22 Feb 2020 Reading time: 2 mins

“The global investment community is ready to embrace renewable energy, and there’s an opportunity for companies like Octopus to encourage large institutions to make greater investments into wind and solar in particular.” That’s the view of Kat Shenton, recently appointed Impact and Sustainability Director at Octopus.

Below, Kat shares more of her thoughts on how responsible investment can help combat climate change.

Government response

According to analysis published by the Principles of Responsible Investment (PRI) at their conference last year, governments looking to tackle climate change are still falling significantly short of the commitments made under the Paris Agreement. As the realities of climate change become increasingly apparent, governments will be forced to act more decisively.

The greater the delay in responding, the greater the potential cost. The question for investors now is not if governments will act but when they will do so, what policies they will use, and where the impact will be felt.

The PRI also forecast an Inevitable Policy Response in 2023-2025 that will be forceful, abrupt, and disorderly because of the delay. In other words, we can expect a chaotic policy “panic” as policymakers attempt to catch up and deliver sufficient carbon reductions to save the world, literally.

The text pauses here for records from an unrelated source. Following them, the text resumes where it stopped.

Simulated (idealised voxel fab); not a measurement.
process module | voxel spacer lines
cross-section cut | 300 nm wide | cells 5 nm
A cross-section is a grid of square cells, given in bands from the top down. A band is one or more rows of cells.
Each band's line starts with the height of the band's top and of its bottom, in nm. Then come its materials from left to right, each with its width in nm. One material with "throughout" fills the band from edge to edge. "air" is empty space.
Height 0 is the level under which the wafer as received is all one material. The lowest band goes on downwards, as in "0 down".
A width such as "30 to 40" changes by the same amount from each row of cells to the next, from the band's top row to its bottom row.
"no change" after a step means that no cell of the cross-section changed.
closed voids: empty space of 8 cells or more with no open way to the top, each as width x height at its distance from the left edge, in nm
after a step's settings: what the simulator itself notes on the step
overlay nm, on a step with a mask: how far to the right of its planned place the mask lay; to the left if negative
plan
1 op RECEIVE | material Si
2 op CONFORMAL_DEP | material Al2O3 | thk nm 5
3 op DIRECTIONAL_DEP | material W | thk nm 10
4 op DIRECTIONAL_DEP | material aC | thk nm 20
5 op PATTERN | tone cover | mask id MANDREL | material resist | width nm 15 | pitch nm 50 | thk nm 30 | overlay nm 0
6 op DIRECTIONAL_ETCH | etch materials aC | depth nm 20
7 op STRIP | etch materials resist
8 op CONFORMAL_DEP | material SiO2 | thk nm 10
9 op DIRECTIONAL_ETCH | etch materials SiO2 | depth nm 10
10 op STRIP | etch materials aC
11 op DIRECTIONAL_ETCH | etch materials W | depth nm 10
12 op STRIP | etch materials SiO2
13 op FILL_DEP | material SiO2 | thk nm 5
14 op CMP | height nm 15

Investor activism to help save the planet

There is an onus, both moral and fiduciary, to use investor influence to save the planet. It would be difficult to see how the world will cap emissions in line with the Paris agreement without asset owners driving change, aligning their portfolios to ‘net zero’ and demanding more from their asset managers.

Insight and analysis

It’s clear the global investment community is ready to invest into renewable energy as part of wider investment strategies. The world is ready to reap a trillion-dollar renewable energy windfall (or “gigafall”); renewable electricity from solar and wind now costs less than electricity generated from gas and coal and renewables can be easily implemented at a huge scale. 

Despite this, there is still a perception among investors that investing in climate change mitigation comes at the cost of returns. Companies like Octopus have an opportunity to demonstrate to large institutional funds that – at the same time as clearly and demonstrably mitigating climate change – investing in renewables can also deliver an attractive risk-adjusted return. Plus, it can provide a natural hedge to risks carried in the wider portfolio. Not only can we help such institutions move towards ‘net zero’ funds, but we can also create ‘impact opportunities’ that drive countries, cities and regions to become net zero.

Despite the clear and present business case for renewable energy assets, no-one within the industry can afford to be complacent. A delegate at the PRI Paris conference summed it up nicely by saying, “We are all facing climate change, and we all need to act. There is strength in numbers”.